I often spend most of my night trying to see too many people, or end up doing too many things. The result is not spending enough time to really enjoy any one place or person.

Many of us love a large network of friends. We need to be communicating at all times, sending a Snapchat of your pancakes and commenting on your friend’s Instagram photo while sustaining four text conversations at once. We don’t want to be left out.

Feeling relevant is an addictive feeling, but more and more, the people we are actually with are losing their significance in our lives.

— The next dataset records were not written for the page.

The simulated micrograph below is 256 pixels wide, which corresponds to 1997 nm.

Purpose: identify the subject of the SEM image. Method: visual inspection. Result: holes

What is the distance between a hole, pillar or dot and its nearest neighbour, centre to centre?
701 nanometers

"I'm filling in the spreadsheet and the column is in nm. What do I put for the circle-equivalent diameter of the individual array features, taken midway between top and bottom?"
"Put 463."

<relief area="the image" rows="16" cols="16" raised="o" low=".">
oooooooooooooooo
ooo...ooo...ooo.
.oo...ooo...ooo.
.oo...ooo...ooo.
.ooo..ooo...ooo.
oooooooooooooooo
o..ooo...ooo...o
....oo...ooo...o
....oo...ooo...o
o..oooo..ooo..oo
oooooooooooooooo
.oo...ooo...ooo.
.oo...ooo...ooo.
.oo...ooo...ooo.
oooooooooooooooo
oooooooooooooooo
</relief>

A few days ago, I went to the beach with one of my best friends. It was a gorgeous summer day (a day us New Englanders don’t get enough of). As soon as we parked, we made the conscious decision to leave our phones in the car. It was three hours of talking and enjoying ourselves and it was the most relaxing and satisfying three hours I can remember. No interruptions or mental lapses, no getting five minutes into a story only to look over and see him zoned out in his phone, faking interest.

Just as any other bad habit, it is going to take a deliberate attempt to break, but I am going to try.

Our world is surrounded by people secluding themselves in an effort to feel more connected. Why not enjoy whomever you’re with, where you are, and what you’re doing in the moment? Life is too short to knowingly waste any of it.

Words of wisdom: save the social media perusing for killing time in the bathroom.